Rum’s Eg is an ancient, old English version of the name for Romsey and was also chosen as a catchy, unusual name for the town’s art and craft gallery and creative centre when it opened at 27 Bell Street. Founded by Siriol Sherlock in 2012 it promotes the work of local artists.
There’s a lovely welcoming feel to the town, which comprises architecture ranging from the 16th to the 18th century. Plaza Theatre is a fine art deco building where there are numerous productions throughout the year. After a stroll, a cup of tea and a slice of cake can be enjoyed in the café at Rum’s Eg. It’s certainly popular with my wife and children. Home to a selection of art and craft, sourced from selected professional artists within a 70-mile radius, there is a great deal of choice from ceramics and jewellery to paintings and even sculpture. “We showcase some excellent work by Hampshire based artists as well as some from Dorset, Wiltshire, Sussex and Surrey,” says Siriol.

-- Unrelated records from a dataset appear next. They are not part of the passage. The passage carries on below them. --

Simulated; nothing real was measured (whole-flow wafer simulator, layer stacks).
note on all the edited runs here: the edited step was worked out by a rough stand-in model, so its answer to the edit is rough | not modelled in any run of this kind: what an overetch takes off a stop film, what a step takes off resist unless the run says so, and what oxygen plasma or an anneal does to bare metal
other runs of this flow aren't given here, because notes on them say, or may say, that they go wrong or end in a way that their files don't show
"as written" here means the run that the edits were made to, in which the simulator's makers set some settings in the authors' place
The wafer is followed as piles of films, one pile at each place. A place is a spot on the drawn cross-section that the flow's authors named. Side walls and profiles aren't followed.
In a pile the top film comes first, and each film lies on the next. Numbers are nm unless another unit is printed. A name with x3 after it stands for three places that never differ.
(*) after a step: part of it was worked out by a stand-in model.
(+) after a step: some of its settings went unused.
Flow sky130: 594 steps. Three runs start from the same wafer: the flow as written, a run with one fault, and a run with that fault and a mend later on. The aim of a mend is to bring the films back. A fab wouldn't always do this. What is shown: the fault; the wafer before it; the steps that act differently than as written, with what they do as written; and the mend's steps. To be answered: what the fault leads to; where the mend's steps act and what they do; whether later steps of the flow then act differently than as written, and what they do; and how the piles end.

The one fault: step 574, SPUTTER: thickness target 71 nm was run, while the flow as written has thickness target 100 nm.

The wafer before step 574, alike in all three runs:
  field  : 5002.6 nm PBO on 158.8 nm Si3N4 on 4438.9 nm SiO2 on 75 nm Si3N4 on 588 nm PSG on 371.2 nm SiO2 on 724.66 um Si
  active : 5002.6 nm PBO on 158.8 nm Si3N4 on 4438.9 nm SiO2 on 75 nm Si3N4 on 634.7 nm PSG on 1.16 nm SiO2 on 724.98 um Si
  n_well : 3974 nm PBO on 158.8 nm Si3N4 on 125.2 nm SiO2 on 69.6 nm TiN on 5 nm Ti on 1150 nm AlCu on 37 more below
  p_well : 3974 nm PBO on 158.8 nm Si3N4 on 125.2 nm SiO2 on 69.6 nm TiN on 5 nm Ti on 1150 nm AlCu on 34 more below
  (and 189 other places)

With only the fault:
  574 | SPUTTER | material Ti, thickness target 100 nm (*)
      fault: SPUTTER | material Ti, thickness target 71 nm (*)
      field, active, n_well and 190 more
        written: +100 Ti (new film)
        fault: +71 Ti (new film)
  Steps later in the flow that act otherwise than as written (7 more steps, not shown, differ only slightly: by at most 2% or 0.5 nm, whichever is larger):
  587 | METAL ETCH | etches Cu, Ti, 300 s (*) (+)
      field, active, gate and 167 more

Many of Britain’s characterless high streets are in the doldrums as national retailers report sliding sales. Romsey is home to a number of independent businesses such as Rum’s Eg and this together with its historical backdrop provides tourists and shoppers with a destination to find unique gifts.  
Rum’s Eg refers to the Rum's area surrounded by marsh and is thought to be abbreviated form of a personal name like Rumwald, meaning glorious leader. Rumwald itself has a number of alternative spellings such as Runwald, Rumbald and Rumbold. Rumwald was actually a medieval infant saint in England, said to have lived for three days in 662. He is said to have been miraculously full of Christian piety despite his young age, and able to speak from the moment of his birth, professing his faith, requesting baptism, and delivering a sermon prior to his early death. Several churches were dedicated to him.
Even today there is a fairly strong religious feeling to the town thanks to its Abbey, founded in 907 with nuns founding a community in the small village. The church was burnt down by the Vikings in 993 and rebuilt in stone. It was the Normans, between 1120 and 1140, who built the current abbey that dominates the town on the site of the original Saxon church. A hundred years later some 100 nuns lived in the convent.
The town’s first charter was granted by King Henry I which allowed a market to be held every Sunday, and a four-day annual fair in May.
During the Middle Ages the lucrative woollen industry powered Romsey's growth and survived until the mid 18th century where it was beaten by competition from the north of England. Romsey continued to grow and prosper until plague struck the town in 1348, which is thought to have killed about 500 people here.
Focus turned away from wool production to new fast-growing enterprises including brewing, papermaking and sackmaking; all reliant upon the abundant waters of the Test.
By 1794 a canal connected Romsey to Redbridge. On the outskirts of the town Lord Palmerston, the 19th century Prime Minister was born and lived at Broadlands, the large country estate. His statue stands in the Market Place outside the town hall. Broadlands later became the home of Lord Mountbatten of Burma who is buried in Romsey Abbey. He was killed by an IRA bomb explosion in Ireland in 1979. Later, the Prince and Princess of Wales spent the first night of their honeymoon at Broadlands.
Romsey makes for a good day out and can cater for a variety of interests from history to art and theatre.